THE image of Olive Oyl wearing only an under-sized leather-look bondage suit, her mouth faintly visible through the steel zip, is not one I wish to have burned into my retinas – though perhaps, in a rare moment of weakness, Popeye, bewitched by her gummy grin after a dearth of spinach, would disagree.
Such a vision, or some approximation of it, doubtless exists – the internet is home to countless such dark nooks. No matter how inscrutable their purpose or lewd their design, these pictures are created because someone out there enjoys the result and believes others will share their appreciation. All it takes is Google and a few words that most people would never think of putting together.
Alan McEwan is one such individual. This week, he found himself the owner of a criminal record after an Australian judge ruled a series of cartoons featuring characters from The Simpsons engaged in sexual acts was tantamount to child pornography.
The animations, found on his computer, depicted figures based on family members from the animated show. They included child characters, such as Bart, Lisa, and Maggie, all of whom had been rendered with human genitalia.
Appealing against his conviction in February of possessing child pornography and using his computer to access it, McEwan argued that such fictional characters could not be considered people, as they "plainly and deliberately" departed from the human form.
Justice Michael Adams, however, ruled that under the relevant laws, even a likeness of a cartoon character could be classified as a "person".
"The mere fact that the figure depicted departed from a realistic representation in some respects of a human being did not mean that such a figure was not a 'person'," he said in his ruling at the New South Wales Supreme Court.

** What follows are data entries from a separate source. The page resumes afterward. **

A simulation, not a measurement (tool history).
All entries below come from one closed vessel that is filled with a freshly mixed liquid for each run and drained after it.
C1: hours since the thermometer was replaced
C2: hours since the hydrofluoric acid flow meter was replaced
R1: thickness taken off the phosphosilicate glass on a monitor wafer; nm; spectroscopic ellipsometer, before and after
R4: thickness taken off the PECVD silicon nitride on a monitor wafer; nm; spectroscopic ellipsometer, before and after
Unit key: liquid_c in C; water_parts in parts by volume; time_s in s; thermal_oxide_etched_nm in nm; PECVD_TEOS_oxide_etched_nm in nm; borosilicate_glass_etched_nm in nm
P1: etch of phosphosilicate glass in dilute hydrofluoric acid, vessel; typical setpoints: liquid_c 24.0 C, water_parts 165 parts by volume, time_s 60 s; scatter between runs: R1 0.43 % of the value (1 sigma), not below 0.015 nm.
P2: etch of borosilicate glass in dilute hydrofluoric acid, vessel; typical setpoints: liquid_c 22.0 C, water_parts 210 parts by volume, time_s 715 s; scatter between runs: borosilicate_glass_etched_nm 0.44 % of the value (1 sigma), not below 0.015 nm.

Child pornography is not an issue that lends itself to nuanced discussion, and few would argue McEwan's hard drive contained the most enlightened of material. It was without question boorish, and to many offensive, but to consider it sufficient to name him as a paedophile is bewildering.
If McEwan is guilty of any law, then it is breach of copyright, but more importantly, he has demonstrated poor taste. One suspects he is the kind of individual who would forward such material to his colleagues' inboxes on a quiet afternoon without recourse to thought or possible repercussion.
But for a court of law to wield such powerful legislation to prosecute against personal inclinations – or perversities, depending on your viewpoint – is an absurd step.
The likes of Spongebob should keep his Squarepants firmly on, but for those unable to resist temptation, we should not confuse crassness with criminality.
Apollo's praises to be sung
I WAS still in short trousers when the last broken beer bottle was swept from the Apollo's floor, but the music venue's legend lives on in Glasgow. Notorious for its baying crowds and drunken atmosphere, some of the biggest names in music spent uneasy evenings on its stage, including the Rolling Stones, Johnny Cash, AC/DC, Led Zeppelin, and The Clash.
Now it's to be commemorated in a new musical, entitled I Was There. It seems a candied medium in which to pay homage to tales of excess and violence, but the Apollo's stories deserve to be cemented into rock folklore.
A personal favourite comes from the theatre's first general manager, who recalls the crowd being distinctly underwhelmed by a tired, emotional Lou Reed.
Noticing two parallel lines scraped across the stage floor, he asked a member of staff what had caused them. "They were made by Lou's boots as they dragged him back into the dressing room," came the reply.
THE Foreign Secretary's wish that India and Pakistan forge "close links" after the Mumbai attacks is all very well, but Britain has done little to ease the two nations' volatile relationship.
The Foreign & Commonwealth Office issued licences for 82.5 million of British arms exports to India last year, including components for electronic warfare equipment and components, combat aircraft, and munitions-launching gear. Pakistan, meanwhile, benefited from 18 million of exports, including components for air-to-air missile control and military utility helicopters.
Regardless of your enemies, the British government is always your friend.